Shopify (SHOP -0.53%) stock plunged following its first-quarter earnings. While its 23% yearly revenue growth closely approximated its performance in past quarters, a forecast for lower Q2 revenue growth and a return to net losses appeared to spook investors.

Nonetheless, one can still argue that Shopify is expensive even after the pullback. This leaves investors to question whether this is a buying opportunity or whether they should hold or possibly sell some shares.

Shopify's first-quarter report

For the first quarter of 2024, Shopify reported $1.9 billion in revenue, 23% higher than the same quarter last year.

That did not differ significantly from more recent quarters. However, a charge related to the sale of its logistic business resulted in a generally accepted accounting principles (GAAP) loss of $281 million, down from the $77 million profit in the year-ago quarter.

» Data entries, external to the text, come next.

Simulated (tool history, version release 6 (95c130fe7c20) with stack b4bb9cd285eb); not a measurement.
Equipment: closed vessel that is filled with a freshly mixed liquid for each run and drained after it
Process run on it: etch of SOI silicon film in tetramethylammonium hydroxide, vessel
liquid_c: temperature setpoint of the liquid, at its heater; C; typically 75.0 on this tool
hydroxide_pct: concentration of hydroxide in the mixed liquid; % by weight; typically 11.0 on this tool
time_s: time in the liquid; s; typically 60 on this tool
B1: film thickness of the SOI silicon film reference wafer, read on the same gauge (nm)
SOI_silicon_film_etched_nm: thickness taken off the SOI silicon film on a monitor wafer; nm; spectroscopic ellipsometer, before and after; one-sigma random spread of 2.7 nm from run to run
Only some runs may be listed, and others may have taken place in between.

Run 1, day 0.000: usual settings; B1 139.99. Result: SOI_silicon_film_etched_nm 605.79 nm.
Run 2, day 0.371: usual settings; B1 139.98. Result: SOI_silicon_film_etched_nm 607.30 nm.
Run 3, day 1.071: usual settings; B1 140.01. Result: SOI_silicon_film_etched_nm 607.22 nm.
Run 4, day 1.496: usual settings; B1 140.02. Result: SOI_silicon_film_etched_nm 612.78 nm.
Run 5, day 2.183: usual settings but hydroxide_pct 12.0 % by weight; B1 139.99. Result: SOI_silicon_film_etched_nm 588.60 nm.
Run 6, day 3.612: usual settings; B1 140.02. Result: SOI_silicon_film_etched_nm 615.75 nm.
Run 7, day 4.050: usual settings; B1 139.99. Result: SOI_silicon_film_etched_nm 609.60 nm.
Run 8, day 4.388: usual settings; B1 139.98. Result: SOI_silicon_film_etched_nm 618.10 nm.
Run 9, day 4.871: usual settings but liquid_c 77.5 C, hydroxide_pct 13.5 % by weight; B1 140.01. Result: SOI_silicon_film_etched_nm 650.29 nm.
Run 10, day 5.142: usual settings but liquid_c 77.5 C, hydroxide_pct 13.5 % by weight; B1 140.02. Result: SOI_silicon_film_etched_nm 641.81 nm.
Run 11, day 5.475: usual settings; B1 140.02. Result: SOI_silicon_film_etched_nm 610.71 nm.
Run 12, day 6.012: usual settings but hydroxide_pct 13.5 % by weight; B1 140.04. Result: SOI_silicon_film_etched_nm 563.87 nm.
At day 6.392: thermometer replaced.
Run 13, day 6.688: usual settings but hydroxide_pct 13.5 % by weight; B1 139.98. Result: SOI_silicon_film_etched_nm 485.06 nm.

Moreover, the company also implied that growth was slowing when it forecast a high-teens percentage revenue increase in Q2. While that does not eliminate the possibility it will meet the 21% revenue growth analysts forecast for 2024, it probably tempers expectations.

Additionally, the fact that it sells at a price-to-sales (P/S) ratio of about 11 shows that Shopify remains an expensive stock. That probably puts additional pressure on the company to deliver strong results.

Shopify's vision and competitive edge

Nonetheless, before souring on the stock, investors should keep its business in perspective. CEO Toby Lütke has intended to build a "100-year company" and, so far, appears on track for such growth.

Although numerous companies offer competing e-commerce platforms, Shopify has stood out for offering more tools that allow customers to customize sales sites without having coding knowledge. It also places an added emphasis on speed, as slow sites often cost clients sales.

Customers can also turn to the Shopify ecosystem to address challenges in running an e-commerce platform. Its services vary from handling payments to managing inventory, including items sold offline. Services are also available to help businesses raise capital, run email marketing campaigns, and handle other tasks.

Admittedly, Shopify's attempt to build a logistics network was also part of this plan. That effort proved too costly and took what had been a profitable company back to losses.

Still, despite that misstep, Shopify is the leading e-commerce platform in the U.S. According to data company Yaguara, Shopify holds a 29% market share in the U.S. Globally, it is in fourth place with a 10% market share.

Moreover, Grand View Research estimates a compound annual growth rate for the global e-commerce industry of 11% through 2030. That industry growth makes it likely that Shopify's expansion will continue in the foreseeable future, which should boost its stock long-term.

Should I invest in Shopify?

Given this likely growth, investors should seek to take a position in Shopify if they have available cash.

Admittedly, its 11 P/S ratio is still high, and the drop following the Q1 announcement indicated investors may have less tolerance for high sales multiples, and share prices may continue to fall in the near term. Thus, investors who buy should resist the urge to deploy all their cash at once and resolve to add shares slowly, perhaps using a dollar-cost averaging strategy.

However, recent disappointments do not negate the fact that Shopify is a leading e-commerce platform, and the industry CAGR and its market share indicate that growth should continue. With it still on the path to being a 100-year company, the SaaS stock should serve investors well over the next few years.